A Ghanaian nurse who force-fed her baby to death will not be deported after a court ruled it would breach her right to a "family life".
The woman, who cannot be named for legal reasons, has been granted permission to live in Britain indefinitely after a bid to deport her was overturned under Article 8 of the European Convention on Human Rights (ECHR) , which protects the right to a "family life".
The nurse, 33, was jailed for three years after she force-fed her 10-month-old daughter to death in 2011. The baby died of pneumonia caused by the inhalation of food into her lungs. The woman was released from prison in April after serving her three-year sentence.
Her criminal history and the length of her sentence made her liable for automatic deportation under Home Office rules, which state that any foreign national sentenced to 12 months or more can be "automatically deported unless they can show that this would breach their rights".
Home Secretary Theresa May attempted to deport the nurse after she had served her sentence, but the woman, who can only be referred to GHA after winning lifelong anonymity, lodged an appeal and won her case, citing Article 8 of the European Convention on Human Rights.

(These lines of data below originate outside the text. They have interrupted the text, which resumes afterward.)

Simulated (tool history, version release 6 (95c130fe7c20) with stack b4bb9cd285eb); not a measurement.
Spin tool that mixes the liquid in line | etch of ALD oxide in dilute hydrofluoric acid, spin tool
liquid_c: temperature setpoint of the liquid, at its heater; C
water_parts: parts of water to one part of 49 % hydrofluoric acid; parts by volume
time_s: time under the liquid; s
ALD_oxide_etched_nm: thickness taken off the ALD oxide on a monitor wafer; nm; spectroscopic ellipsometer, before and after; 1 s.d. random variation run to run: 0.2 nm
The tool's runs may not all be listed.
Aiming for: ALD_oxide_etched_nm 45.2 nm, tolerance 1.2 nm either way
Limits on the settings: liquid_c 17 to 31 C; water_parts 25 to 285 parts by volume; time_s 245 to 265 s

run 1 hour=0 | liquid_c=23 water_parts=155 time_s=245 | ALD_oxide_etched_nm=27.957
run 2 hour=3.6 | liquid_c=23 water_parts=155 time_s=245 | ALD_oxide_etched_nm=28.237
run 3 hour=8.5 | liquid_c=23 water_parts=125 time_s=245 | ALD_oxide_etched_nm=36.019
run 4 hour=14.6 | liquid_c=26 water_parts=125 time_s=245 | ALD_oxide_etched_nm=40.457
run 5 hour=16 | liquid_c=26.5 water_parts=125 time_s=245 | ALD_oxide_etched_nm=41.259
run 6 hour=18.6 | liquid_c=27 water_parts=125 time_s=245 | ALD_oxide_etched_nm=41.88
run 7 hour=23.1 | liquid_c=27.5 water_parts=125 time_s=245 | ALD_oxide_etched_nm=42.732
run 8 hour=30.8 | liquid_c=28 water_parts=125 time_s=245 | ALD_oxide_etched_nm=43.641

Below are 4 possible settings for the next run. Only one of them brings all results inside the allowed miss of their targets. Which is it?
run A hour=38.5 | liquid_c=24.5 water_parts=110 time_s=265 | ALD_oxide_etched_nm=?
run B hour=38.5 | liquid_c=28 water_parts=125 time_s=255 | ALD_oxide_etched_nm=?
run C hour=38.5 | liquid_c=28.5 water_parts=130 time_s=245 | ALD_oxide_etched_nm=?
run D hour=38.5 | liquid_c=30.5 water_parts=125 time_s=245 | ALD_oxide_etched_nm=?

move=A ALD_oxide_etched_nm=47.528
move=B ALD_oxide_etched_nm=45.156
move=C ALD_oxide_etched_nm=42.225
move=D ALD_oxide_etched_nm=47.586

Previous attempts to deport her were rejected after she appealed and won her case at a lower immigration tribunal in February. A further appeal to overturn the tribunal's ruling failed last month meaning the nurse, who came to the UK on a student visa in 2000, will be allowed to stay in the UK.
The nurse now lives with her partner and her three surviving children in a London flat after social services concluded the children were under "no significant risk of harm" and described them as a "close, committed family unit".
The Home Office is set to appeal against the tribunal’s decision.
A spokesman added: "We firmly believe foreign nationals who break the law should be deported. We are disappointed by the tribunal's decision in this case and are seeking to appeal against it.
"Through the recently passed Immigration Act, we are making it easier to remove people from the UK and harder for individuals to prolong their stay with spurious appeals, by cutting the number of appeal rights from 17 to four.
"It will also ensure that judges deal with Article 8 claims in the right way — making clear the right to a family life is not regarded as absolute and unqualified."